A panel of Irish and British historians and political scientists at the West Cork History Festival 10 days ago, while they were deeply divided over Brexit, largely agreed with McDonald’s analysis. They were asked by an audience member if they thought a hard Brexit would bring Irish unity any closer. The distinguished Cambridge University historian of Europe, Brendan Simms (a Dubliner), who is strongly pro-Brexit, said it would result in “a prolonged confrontation between the UK and the EU, with the Irish government on the EU side, leading to deeper divides between Britain and Ireland, North and South.” The UCC political scientist Mary C. Murphy, who has written extensively about the North and Brexit, said it would “risk upsetting the already destabilised communities in Northern Ireland. Its combination of economic turmoil and political instability would open up a very difficult and challenging conversation about unity that would have been inconceivable even five years ago. It would be very hard to keep a lid on what might transpire in such a situation…the delicate peace there could be fundamentally shattered in the months ahead.”

For me, the Irish government has made two fundamental mistakes in its unyielding insistence on the backstop (and nothing but the backstop) – whether it was for Northern Ireland or the UK as a whole. Firstly, there was its refusal to compromise one iota during the early part of this year when the House of Commons was slowly moving toward a grudging acceptance of an agreement that would have been a ‘win-win’ for both parts of Ireland.
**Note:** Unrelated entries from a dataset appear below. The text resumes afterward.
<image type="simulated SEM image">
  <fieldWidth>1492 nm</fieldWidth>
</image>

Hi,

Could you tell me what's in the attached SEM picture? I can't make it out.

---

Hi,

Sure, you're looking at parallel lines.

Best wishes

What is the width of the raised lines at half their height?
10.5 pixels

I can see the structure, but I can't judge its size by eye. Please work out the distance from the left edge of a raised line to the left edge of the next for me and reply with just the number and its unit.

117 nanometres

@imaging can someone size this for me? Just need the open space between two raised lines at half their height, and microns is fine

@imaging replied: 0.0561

Secondly, it failed to keep open vital lines of communication with the DUP, lines which earlier taoisigh like Bertie Ahern had sweated blood to build. The DUP are difficult at the best of times, especially when it comes to dealing with anybody Irish. However, in the rush to demonise them it is often forgotten that the hard-line unionist party welcomed the arrival of Leo Varadkar as Taoiseach, seeing him as a pragmatic politician unburdened by republican baggage (and invited Simon Coveney to become the first ever Southern politician to address a DUP conference meeting).

They too have their pragmatists: for example, Jeffrey Donaldson, a self-declared supporter of greater North-South cooperation. The government should have understood unionist sensitivities about what looked like a proposed new border down the Irish Sea and gone out of its way to assure Donaldson and his like that a few extra east-west customs and regulatory checks were a small price to pay for an agreement many economists said represented the best of all possible worlds for the North’s small exposed economy, and that Brussels and Dublin were fully committed to the UK’s constitutional integrity. That case went by default in the war of words unleashed by Sammy Wilson and his ideological bedfellows on the far right of the Tory party.

I see Professor McCrea is now suggesting even at this very late hour that a compromise solution to the backstop impasse could be found by postponing the Irish border issue to the second phase of negotiations on an EU-UK trade deal instead of insisting that it must be agreed as part of the first phase Article 50 negotiations.³

This would extend the transition period during which the border would remain unchanged, and, because of the complexities of negotiating such a trade deal, would see this transition lasting five years at least. That would push any possible ‘crash-out’ by the UK into the mid-2020s, which would surely be far better than seeing it happen at the end of October. The humiliating loss of face by the EU (and therefore the Irish) side might be too much for our political leaders to bear, and probably British politics is currently too poisonous for a Johnson-led government to accept such a compromise after his ferocious ‘do or die’ rhetoric about leaving on 31st October. But for all our sakes – Irish and British – wouldn’t that be a small price to pay for avoiding the catastrophe of a hard border and the almost certain return to violence in the North as a consequence?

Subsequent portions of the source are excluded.